Parallelize Your for Loops With GCD

Concurrent Iteration over Cocoa Collections

Foundation comes with a set of handy methods to enumerate the items in a collection, such as enumerateObjectsUsingBlock:. By passing the NSEnumerationConcurrent flag to the more elaborate version of the same method, enumerateObjectsWithOptions:usingBlock:, you can easily parallelize the execution of the blocks that are performed for each element in the collection.

Concurrent Iteration in Grand Central Dispatch

From reading the excellent second issue of, I recently learned that Grand Central Dispatch includes a very similar pattern on a lower level, for those cases where the thing you’re iterating over is not a Cocoa collection: the dispatch_apply() function.

dispatch_apply() executes a given block on a given dispatch queue n times, passing the current index of the iteration to the block. The function then waits for all iterations to complete before returning. If you pass a concurrent queue to dispatch_apply(), you can basically think of the construct as a parallel (and efficient, as the documentation notes) for loop.

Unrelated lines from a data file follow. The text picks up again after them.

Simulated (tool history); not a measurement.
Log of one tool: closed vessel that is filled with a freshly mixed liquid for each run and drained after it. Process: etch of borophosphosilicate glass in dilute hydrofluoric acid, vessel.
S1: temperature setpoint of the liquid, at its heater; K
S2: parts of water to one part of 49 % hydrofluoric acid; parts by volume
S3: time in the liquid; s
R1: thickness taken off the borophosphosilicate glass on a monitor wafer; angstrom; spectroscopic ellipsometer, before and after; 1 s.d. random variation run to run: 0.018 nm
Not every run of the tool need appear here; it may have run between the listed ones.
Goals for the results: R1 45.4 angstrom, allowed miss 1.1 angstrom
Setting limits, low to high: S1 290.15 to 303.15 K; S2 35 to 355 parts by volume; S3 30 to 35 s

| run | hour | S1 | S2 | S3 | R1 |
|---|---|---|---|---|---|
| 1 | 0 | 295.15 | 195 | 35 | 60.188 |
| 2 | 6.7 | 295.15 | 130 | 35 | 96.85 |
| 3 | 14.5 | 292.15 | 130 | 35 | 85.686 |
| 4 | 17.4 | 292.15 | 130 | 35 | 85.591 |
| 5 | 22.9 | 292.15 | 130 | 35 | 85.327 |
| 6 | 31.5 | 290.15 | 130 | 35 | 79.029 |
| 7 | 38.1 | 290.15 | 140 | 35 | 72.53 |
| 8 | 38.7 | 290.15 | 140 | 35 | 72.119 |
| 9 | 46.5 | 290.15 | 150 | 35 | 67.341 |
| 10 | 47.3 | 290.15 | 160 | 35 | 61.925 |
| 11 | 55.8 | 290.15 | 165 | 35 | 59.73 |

Using dispatch_apply() in the right places can potentially provide a huge performance boost. If your code processes images on a per-pixel basis or iterates over other memory areas byte by byte, you should definitely look into this. However, as Daniel Eggert stresses in his article, you should measure the performance impact of the parallelization carefully. It could even turn out to be negative:

How well this works depends a lot on exactly what you’re doing inside that loop.

The work done by the block must be non trivial, otherwise the overhead is too big. Unless the code is bound by computational bandwidth, it is critical that the memory that each work unit needs to read from and write to fits nicely into the cache size. This can have dramatic effects on performance. Code bound by critical sections may not perform well at all.